A good example of this approach was recently set forth in Finley v. Home Ins. Co., 90 Haw. 25, 275 P.2d 1145 (1998). In Finley, the Hawaii Supreme Court declined to follow other jurisdictions, including California, which recognize a dual attorney-client relationship between the attorney and insured, as well as the attorney and insurer, when the insurer is required to provide a defense to its insured. Instead, the court adopted the view that any conflict of interest created by an insurer’s reservation of its rights when providing a defense to the insured is to be left to the integrity of retained defense counsel to protect the interests of the insured by following the Hawaii Rules of Professional Conduct.

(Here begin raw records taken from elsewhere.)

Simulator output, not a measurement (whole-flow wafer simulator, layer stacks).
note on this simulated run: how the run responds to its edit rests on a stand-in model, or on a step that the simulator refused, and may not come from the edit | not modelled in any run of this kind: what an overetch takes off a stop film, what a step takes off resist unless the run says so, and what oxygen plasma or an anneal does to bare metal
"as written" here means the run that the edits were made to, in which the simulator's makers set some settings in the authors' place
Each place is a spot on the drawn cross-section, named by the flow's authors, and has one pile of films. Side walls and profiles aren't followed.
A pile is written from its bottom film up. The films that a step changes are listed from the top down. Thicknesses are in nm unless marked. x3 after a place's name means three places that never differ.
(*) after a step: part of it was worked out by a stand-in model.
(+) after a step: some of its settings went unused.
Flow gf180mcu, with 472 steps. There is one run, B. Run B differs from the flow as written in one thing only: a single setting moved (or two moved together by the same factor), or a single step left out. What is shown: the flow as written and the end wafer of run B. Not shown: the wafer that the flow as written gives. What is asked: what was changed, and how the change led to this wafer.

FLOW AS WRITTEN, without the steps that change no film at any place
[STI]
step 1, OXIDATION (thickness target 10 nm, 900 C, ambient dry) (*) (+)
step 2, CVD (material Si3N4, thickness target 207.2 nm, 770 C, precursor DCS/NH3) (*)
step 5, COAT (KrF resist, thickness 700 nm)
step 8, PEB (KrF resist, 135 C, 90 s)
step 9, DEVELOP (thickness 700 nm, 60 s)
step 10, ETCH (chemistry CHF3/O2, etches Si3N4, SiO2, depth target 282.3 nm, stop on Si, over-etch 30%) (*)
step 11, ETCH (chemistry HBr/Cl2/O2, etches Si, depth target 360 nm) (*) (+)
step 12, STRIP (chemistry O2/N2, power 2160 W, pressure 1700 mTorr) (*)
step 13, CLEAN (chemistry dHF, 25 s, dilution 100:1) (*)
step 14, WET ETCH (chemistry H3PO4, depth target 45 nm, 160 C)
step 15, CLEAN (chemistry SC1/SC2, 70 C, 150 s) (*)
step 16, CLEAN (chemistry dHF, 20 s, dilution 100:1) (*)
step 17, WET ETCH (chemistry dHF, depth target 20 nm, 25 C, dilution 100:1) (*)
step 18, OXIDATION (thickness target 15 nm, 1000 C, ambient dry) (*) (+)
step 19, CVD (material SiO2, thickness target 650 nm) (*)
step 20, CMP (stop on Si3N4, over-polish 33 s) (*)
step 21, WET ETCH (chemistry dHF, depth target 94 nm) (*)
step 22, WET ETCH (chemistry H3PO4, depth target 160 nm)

In Finley , plaintiffs obtained an assignment of rights to recoup unreimbursed attorney’s fees of the independent counsel of an insured defendant. Plaintiffs then sought to obtain the unreimbursed attorneys fees from the insurer, Hawaii Insurance Guaranty Association (“HIGA”). Plaintiffs sought the unreimbursed attorney’s fees on the ground that the insured was entitled to reimbursement of fees for its independent counsel because HIGA asserted a reservation of rights which allegedly created a conflict of interest. The Hawaii Supreme Court in Finley denied plaintiff’s recovery of attorney’s fees incurred by the insured’s independent counsel. The Finley court held that a dual attorney-client relationship is not created when an insurer retains defense counsel for an insured. Further, an insured does not have the right to select independent counsel to represent its interest solely due to an insurer’s reservation of rights. The Finley court reasoned that adequate safeguards existed to protect the insured in the case of misconduct by appointed defense counsel or the insurer. First, the court noted that appointed defense counsel is obligated to follow the mandates of the Hawaii Rules of Professional Conduct, requiring counsel to solely represent the insured when a conflict arises between the interest of the insurer and the insured. Id. at 32. If appointed defense counsel fails to abide by the rules of professional conduct, and favor the interest of the insurer over the insured, the insured can protect itself by suing appointed defense counsel for malpractice. Second, the insurer can be sued for bad faith if it directs appointed defense counsel to steer liability to uncovered versus uncovered claims.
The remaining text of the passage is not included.